See also: docs/workflow_modes.md for mode boundaries.

Stage Flow And Contracts

hypothesis -> design -> implementation -> implementation_review -> launch -> slurm_monitor -> extract_results -> update_docs -> decide_repeat

Verifier categories below are registry capabilities; policy controls actual requirements. Use autolab explain <stage> for effective requirements.
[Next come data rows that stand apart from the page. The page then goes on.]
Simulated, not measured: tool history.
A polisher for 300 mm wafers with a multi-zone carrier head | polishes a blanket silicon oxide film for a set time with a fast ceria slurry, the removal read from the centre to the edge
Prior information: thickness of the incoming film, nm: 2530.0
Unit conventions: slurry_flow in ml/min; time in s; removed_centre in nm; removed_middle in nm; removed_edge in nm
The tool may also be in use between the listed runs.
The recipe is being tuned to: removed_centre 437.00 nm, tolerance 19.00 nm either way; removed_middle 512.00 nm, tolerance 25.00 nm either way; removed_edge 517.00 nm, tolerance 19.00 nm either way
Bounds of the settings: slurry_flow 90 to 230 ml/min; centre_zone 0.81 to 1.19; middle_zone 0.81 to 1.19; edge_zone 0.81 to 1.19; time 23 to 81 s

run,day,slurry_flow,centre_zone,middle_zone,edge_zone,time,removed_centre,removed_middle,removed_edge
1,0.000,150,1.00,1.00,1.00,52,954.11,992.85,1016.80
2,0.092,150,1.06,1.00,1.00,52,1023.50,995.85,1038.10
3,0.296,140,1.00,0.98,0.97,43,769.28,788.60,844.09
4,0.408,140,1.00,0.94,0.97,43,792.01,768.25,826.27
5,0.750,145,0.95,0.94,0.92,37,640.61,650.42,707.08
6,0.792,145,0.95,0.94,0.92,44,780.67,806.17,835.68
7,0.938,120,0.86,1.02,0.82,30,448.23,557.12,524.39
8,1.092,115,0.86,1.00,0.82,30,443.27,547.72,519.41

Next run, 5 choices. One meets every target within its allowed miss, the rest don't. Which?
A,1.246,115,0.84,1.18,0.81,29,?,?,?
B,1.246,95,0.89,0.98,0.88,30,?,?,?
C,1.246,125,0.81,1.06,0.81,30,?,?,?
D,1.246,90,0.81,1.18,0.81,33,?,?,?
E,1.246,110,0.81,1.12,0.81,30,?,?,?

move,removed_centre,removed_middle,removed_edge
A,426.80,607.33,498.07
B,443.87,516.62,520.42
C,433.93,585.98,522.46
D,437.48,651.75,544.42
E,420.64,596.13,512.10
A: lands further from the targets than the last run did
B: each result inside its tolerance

•hypothesis: hypothesis.md; categories schema, prompt_lint
•design: design.yaml; categories schema, prompt_lint
•implementation: implementation_plan.md; categories dry_run, schema, prompt_lint
•implementation_review: implementation_review.md, review_result.json; categories dry_run, schema, prompt_lint, consistency, env_smoke, docs_target_update
•launch: launch script + runs/<run_id>/run_manifest.json; categories schema, prompt_lint, consistency, env_smoke
•slurm_monitor: runs/<run_id>/run_manifest.json (+ ledger for SLURM); categories env_smoke
•extract_results: runs/<run_id>/metrics.json, analysis/summary.md; categories schema, prompt_lint, consistency, env_smoke
•update_docs: docs_update.md; categories schema, prompt_lint, consistency, docs_target_update
•decide_repeat: decision_result.json; categories schema, prompt_lint, consistency

Command Resolution

Use this order:

•autolab ...
•python -m autolab ...
•PYTHONPATH=src python -m autolab ...

Read-First Context Checklist

Inspect before recommending changes:

•.autolab/state.json
•.autolab/backlog.yaml
•.autolab/verifier_policy.yaml
•docs/todo.md
•stage artifacts under experiments/<type>/<iteration_id>/

Prefer autolab status first.

Mode And Cadence Selection

Standard mode

Use for deterministic stage-machine control and verifier/debug loops.

•one-step: autolab run
•with pre-verify: autolab run --verify

Assistant mode

Use for task-driven cycles (select -> implement -> verify -> review).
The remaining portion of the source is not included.